Racquet Reaction

Australian Open: Kerber d. Keys

Thursday, January 17, 2013 /by

MELBOURNE—For a set, it looked as if Madison Keys had met her ultimate match in Angelique Kerber. The German specializes in retrieving shots from power players like Keys, and after watching a few of the American’s big forehands blow by her in the opening games, she started retrieving them right on cue. It helped that Keys, who was playing her first match inside a main Grand Slam stadium—Rod Laver Arena—looked like...she was playing her first match inside a main Grand Slam stadium. In the end, Kerber was too steady, too resourceful, and too experienced, and she advanced to the fourth round with a 6-2, 7-5 win.

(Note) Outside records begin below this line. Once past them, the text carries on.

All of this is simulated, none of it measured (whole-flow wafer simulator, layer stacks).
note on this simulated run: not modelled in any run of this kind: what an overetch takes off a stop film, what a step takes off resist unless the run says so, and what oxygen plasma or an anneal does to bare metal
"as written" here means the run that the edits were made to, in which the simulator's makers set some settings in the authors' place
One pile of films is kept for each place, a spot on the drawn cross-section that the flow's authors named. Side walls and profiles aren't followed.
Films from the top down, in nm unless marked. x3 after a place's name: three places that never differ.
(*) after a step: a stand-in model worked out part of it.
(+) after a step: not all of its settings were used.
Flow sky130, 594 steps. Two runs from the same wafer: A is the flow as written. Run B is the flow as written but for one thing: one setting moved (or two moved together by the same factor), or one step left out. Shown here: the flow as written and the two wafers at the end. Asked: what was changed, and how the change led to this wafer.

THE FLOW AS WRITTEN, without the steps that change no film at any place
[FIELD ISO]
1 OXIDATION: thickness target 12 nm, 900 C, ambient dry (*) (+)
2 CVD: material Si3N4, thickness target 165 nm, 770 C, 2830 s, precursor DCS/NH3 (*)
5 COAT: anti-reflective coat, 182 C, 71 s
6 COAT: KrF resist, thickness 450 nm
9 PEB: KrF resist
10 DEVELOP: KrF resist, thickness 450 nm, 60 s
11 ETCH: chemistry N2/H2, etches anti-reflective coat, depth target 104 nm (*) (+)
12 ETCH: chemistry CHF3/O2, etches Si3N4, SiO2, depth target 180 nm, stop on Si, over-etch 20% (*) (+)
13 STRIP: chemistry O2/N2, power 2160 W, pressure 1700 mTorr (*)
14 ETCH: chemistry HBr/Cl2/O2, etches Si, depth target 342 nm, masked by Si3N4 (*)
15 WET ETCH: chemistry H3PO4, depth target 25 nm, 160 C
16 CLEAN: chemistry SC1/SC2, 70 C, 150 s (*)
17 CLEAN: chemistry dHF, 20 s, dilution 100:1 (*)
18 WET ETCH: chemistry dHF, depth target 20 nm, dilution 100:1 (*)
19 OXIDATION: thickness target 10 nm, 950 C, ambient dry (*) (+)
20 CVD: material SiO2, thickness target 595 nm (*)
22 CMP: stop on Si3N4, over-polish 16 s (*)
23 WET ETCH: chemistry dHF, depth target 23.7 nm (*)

We learned a lot about Keys—what she does well and what she needs to improve—in the first 10 minutes of the match. The much-heralded 17-year-old prospect was broken in her opening service game after making three unforced errors and double faulting. In the next game, though, she broke back after blistering a couple of ground strokes that seemed to take Kerber by surprise. When she’s clicking, Keys has the power to hit the ball by people without having to flirt with the lines. But that brief up was followed by a long down for Keys, as the errors began to flow again, and kept flowing through the rest of the set. At the same time, Kerber had success not just defending, but moving Keys across the baseline, especially with her sharp-angle crosscourt backhand. 

The second set was more competitive, as Keys, who said she pressed early because she was nervous and felt like she had to raise her level, settled in and showed off her backhand. By the middle of the set, it was a scrap. Keys showed nice instincts by following a drop shot to net and knocking off a volley. But her increased consistency was also a showcase for Kerber’s defense. The more big shots Madison hit, the more great gets Kerber slapped back. 

Rain came in the middle of the second, and the two resumed under the roof at 4-4. Keys found her range in the controlled conditions, knocking backhands past Kerber to each corner. She went up 5-4, 0-30 on Kerber’s serve, and when a forehand by the German was called wide, it appeared that we were heading for a third set. But Kerber threw her hand up to challenge—she didn’t look all that confident in it—and the replay showed that the ball had caught a millimeter of the sideline. The point was replayed, and Keys’ backhand spell was broken. She lost that game and was broken at love in the next one. Keys gave herself one last chance when she reached break point at 5-6, but squandered it by sending an easy second serve return wide.

The stats told much of the story. Kerber hit 11 winners and made 12 unforced errors; Keys hit 32 winners against 43 errors. Keys also didn’t get much mileage out of her usually strong serve. She made just 52 percent of her first balls, and won just 41 percent of points on her second.

In the end, the match went predictably. Keys kept her future prospects intact, while Kerber showed how tough she is to beat right now. The German moves on to play Ekaterina Makarova in the fourth round.